It makes me laugh that so many of you have seemed to politely notice the incongruency with me working at a health club!! It's a community center and health club, I'm sure you have one not far from where you live. I will be managing the front desk (hiring, firing, training all 25 or so desk staff), providing reports and analysis on membership, etc. The management position is social, analytical, creative, multi-faceted and best of all, BUSY!! Yes, I get a membership with the position which basically means I'm going to have to get off my duff and get on the treadmill!! LM is pretty excited that if I need to go in on the weekends, he could go swimming while I'm there!

It feels like a good fit. The interview process was really awesome and relaxed. More conversational that interrogational. They have a policy to call family members as part of your references and my dad gave such a glowing reference that my employer said he "closed the deal'. Thanks, Dad!! (It's not bribery if you send him a thank-you plant afterwards, is it?)

Thanks for all the well wishes. I'm looking forward to the change. I'm not sure how the dog will adapt since LM is gone for a month or so and won't be home early to let him out. We'll just have to work through it.

Thursday, June 07, 2007

There Will Come A Day...

...when I am no longer allowed to buy clothes for LM without his approval, but it has not happened just yet.

I recognize myself as fortunate in this area. I don't usually schlep my child around for an entire day of running errands (I can do that when he is at his dad's) so while out and about I shopped some sales racks and picked up some much needed shorts and shirts for summer for the growing boy.

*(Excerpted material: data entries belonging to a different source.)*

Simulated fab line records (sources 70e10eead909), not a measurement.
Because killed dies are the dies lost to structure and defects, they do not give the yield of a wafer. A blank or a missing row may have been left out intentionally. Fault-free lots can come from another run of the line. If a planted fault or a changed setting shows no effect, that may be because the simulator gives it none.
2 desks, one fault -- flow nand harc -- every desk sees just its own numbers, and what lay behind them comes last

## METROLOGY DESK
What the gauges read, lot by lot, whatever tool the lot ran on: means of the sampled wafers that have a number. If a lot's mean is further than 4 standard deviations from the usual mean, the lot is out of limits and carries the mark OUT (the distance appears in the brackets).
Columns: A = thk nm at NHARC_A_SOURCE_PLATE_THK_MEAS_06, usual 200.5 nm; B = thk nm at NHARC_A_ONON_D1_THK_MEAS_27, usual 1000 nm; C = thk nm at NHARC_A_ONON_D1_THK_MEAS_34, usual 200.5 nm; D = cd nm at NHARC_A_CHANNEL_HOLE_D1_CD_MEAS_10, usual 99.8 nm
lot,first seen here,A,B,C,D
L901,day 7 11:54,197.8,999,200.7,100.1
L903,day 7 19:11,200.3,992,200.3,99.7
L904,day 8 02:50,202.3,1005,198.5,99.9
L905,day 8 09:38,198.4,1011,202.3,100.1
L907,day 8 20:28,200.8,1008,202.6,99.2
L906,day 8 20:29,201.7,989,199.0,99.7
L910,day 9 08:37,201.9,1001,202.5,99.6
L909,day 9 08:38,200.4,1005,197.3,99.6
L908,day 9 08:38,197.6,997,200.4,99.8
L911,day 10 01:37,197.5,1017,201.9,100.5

Amongst the ordinary sweat shorts and summer shirts were two shirts and a pair of shorts that I thought was perfect for LM. I was delighted when they were met with a resounded approval from the boy. A pair of beige camo shorts and two shirts, one army green, one black that are button up but have military sorts of patches on them (sortof) were a HUGE hit with my son.

While I had his attention regarding clothes, I reminded him that over the summer, in an effort to not reduce Nana's life to little more than laundry 24/7, he could feasibly wear his shorts TWICE before they were washed if he wasn't too filthy. He asked about shirts. I said no, shirts should really be washed each time.

He asked if he could wear the new shorts and shirt on Monday, before I even had a chance to wash them. Sensing his rare fashion enthusiasm, I reluctantly agreed, wishing to at least have them de-germed, but it's not the worst thing my child could do, so I let him go out the door to school in the camo shorts and green shirt.

Tuesday he wore the black shirt and a pair of sweat shorts (no, they didn't really go together in "style" but there was black in the shorts, so I let that battle go.)

Tuesday is a Dad Night, so I didn't see him until I got home from work yesterday. There he stood in his camo shorts and green shirt. I said, "didn't you just wear that?" He said, "yes, but you washed it in between."

I couldn't really argue with that, even if the kids at school were going to think the child had no other clothing options.

It wasn't until later, while we were playing Yahtzee that it all hit me.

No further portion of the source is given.